Hungry Eyes & Moving Scalps
I won't forget those huge round eyes, too big for her face and too empty and sad to be found on a child. The evening was dark, night surrounded us as did the ever-changing sounds and smells and sights of evening in the Jemaa_el-Fnaa, in Marrakesh, Morocco. Late November, actually Thanksgiving evening in the US, and it's unusually cold for this night not quite into the North African winter. In the bustling mix of snake charmers, sizzling meats and veggies, hot sweet mint tea, the warm elixir from snails guaranteed to cure all ails and the buzz that comes from crowds of people and music; I see her alone. She's closer to 1 than 2 years and appears fragile, ragged, simply standing in the dark night not held onto by anyone in the crowds, receiving neither love or warmth from an embrace. I am afraid she will be trampled. I shiver for her cold that goes much deeper than her skin or mine. She is lost, not simply in the crowd but in the world. How can she be here alone in the late evening, in the cold crowd, seeming to stare but not see, and seemingly not seen by anyone? She can't be much older than my son who is nearly 18 months yet there is little that is childlike about her except her size. I find warm milk to give to her but she doesn't drink well from the cup.

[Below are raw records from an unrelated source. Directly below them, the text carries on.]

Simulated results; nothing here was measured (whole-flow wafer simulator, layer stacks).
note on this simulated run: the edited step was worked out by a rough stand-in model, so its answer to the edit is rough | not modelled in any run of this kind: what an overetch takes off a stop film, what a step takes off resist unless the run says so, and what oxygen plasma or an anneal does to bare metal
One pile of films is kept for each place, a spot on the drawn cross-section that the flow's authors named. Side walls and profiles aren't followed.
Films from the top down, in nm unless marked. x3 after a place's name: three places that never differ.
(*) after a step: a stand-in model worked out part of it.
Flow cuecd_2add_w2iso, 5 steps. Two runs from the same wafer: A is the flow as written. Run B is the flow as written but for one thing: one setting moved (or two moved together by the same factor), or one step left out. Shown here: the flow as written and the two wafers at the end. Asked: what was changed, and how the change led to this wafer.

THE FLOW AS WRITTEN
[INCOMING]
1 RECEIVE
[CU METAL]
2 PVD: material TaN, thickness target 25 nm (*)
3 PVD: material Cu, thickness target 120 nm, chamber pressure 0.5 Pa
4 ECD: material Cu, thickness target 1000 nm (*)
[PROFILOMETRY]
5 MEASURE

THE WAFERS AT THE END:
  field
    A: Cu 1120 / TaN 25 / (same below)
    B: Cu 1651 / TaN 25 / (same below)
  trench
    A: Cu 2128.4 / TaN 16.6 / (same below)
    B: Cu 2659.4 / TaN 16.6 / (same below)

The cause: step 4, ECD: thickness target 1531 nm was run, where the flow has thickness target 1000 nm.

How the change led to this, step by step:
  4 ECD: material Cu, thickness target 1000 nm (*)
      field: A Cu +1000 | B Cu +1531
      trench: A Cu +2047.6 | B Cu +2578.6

I can't abandon her in the crowds yet no one seems to notice or be concerned that she is alone. Through conversations in Arabic that I don't understand and walking and weaving through the evening crowds in the center market, we arrive at the police station. This nameless, abandoned little girl had a brother who is already deceased from a life lived in the elements born to a mother who lives on the streets in an endless inebriated condition. Are we simply to wait until she follows her brother out of this life?
I ask questions but there aren't answers.
I have become the American woman who is interested in the children, do I want one for myself? No, I explain I have two only 12 months apart and both under 18 months - one 5 months, the other 17 months. I do not need another child at the moment. I am a little harder to ignore - the tourist who will go away but married to the Moroccan who can take them to task for the negligence of the children.
Now, many children begin to come. They have requests and needs. I don't understand them, I don't speak the language I don't know what they ask of me yet I see the need in their eyes. Someone translates for me, a young boy's words. He is 9, I think. He wants to study but needs books and materials for school. It is late evening and he is fervently speaking. I reach out my hand to pat his head and just as my hand hovers ever so close ... I freeze. His entire scalp is moving - not some tiny little nit, no, his entire scalp is covered with live, moving bugs. He idly swipes at his scalp with regular waves and my hand withdraws away from the full grown lice. He wants notebooks for school. I cannot concentrate on anything other than his head and my sudden need to scratch every surface of my body. He wants notebooks for school.
This "Just doesn't make sense" and it's not "the way it oughta be."
My desire and commitment for fair trade and opportunity takes hold just a bit stronger here near the Atlas Mountains.